Click below to listen to Episode 173 – Is Retirement Biblical
Is Retirement Biblical
Did you know that retirement is only mentioned ONCE in the Bible, and working is mentioned over 500 times!?
Join financial advisors, Bob Barber and Shawn Peters, as they discuss the Biblical view on retirement. Drawing from Numbers 8:23-26, the only passage in the Bible explicitly mentioning retirement, they note that the Bible’s context of retirement doesn’t perfectly align with typical Western ideas. The Bible actually heavily emphasizes the importance of work, viewing it as a blessing, not a curse.
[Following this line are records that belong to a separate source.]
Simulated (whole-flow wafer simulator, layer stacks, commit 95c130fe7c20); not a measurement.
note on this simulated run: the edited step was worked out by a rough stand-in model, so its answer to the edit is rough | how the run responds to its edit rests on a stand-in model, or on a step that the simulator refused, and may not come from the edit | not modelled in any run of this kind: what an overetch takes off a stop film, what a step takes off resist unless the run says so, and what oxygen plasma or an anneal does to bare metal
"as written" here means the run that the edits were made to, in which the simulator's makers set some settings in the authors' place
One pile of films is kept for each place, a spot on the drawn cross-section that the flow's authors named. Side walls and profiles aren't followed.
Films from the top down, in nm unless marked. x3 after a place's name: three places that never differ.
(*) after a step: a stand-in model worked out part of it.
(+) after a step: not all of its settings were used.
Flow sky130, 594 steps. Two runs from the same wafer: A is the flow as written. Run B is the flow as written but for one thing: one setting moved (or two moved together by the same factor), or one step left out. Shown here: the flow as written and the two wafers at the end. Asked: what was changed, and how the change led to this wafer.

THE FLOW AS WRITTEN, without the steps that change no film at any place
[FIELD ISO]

Retirement for Christians should not mean disengaging from life to pursue leisure but should instead be a phase to serve others. It can be a time to focus on ‘marketplace ministry,’ using your skills and extra time to volunteer. While they’re not against leisure activities like golf, they caution that an obsession with such activities in retirement can lead to depression and a lack of fulfillment. Proper planning—both financial and spiritual—is essential for a meaningful, Biblically-aligned retirement.
HOSTED BY: Bob Barber, CWS®, CKA®
CO-HOST: Shawn Peters
Mentioned In This Episode
Christian Financial Advisors
Bob Barber, CWS®, CKA®
Bible Verses In This Episode
The Lord also instructed Moses, “This is the rule the Levites must follow: They must begin serving in the Tabernacle at the age of twenty-five, and they must retire at the age of fifty. After retirement they may assist their fellow Levites by serving as guards at the Tabernacle, but they may not officiate in the service. This is how you must assign duties to the Levites.”
The Lord God took the man and put him in the Garden of Eden to work it and take care of it.
“When the Son of Man comes in his glory, and all the angels with him, he will sit on his glorious throne. All the nations will be gathered before him, and he will separate the people one from another as a shepherd separates the sheep from the goats. He will put the sheep on his right and the goats on his left.
Then the King will say to those on his right, ‘Come, you who are blessed by my Father; take your inheritance, the kingdom prepared for you since the creation of the world. For I was hungry and you gave me something to eat, I was thirsty and you gave me something to drink, I was a stranger and you invited me in, I needed clothes and you clothed me, I was sick and you looked after me, I was in prison and you came to visit me.’
Then the righteous will answer him, ‘Lord, when did we see you hungry and feed you, or thirsty and give you something to drink? When did we see you a stranger and invite you in, or needing clothes and clothe you? When did we see you sick or in prison and go to visit you?’
The King will reply, ‘Truly I tell you, whatever you did for one of the least of these brothers and sisters of mine, you did for me.’”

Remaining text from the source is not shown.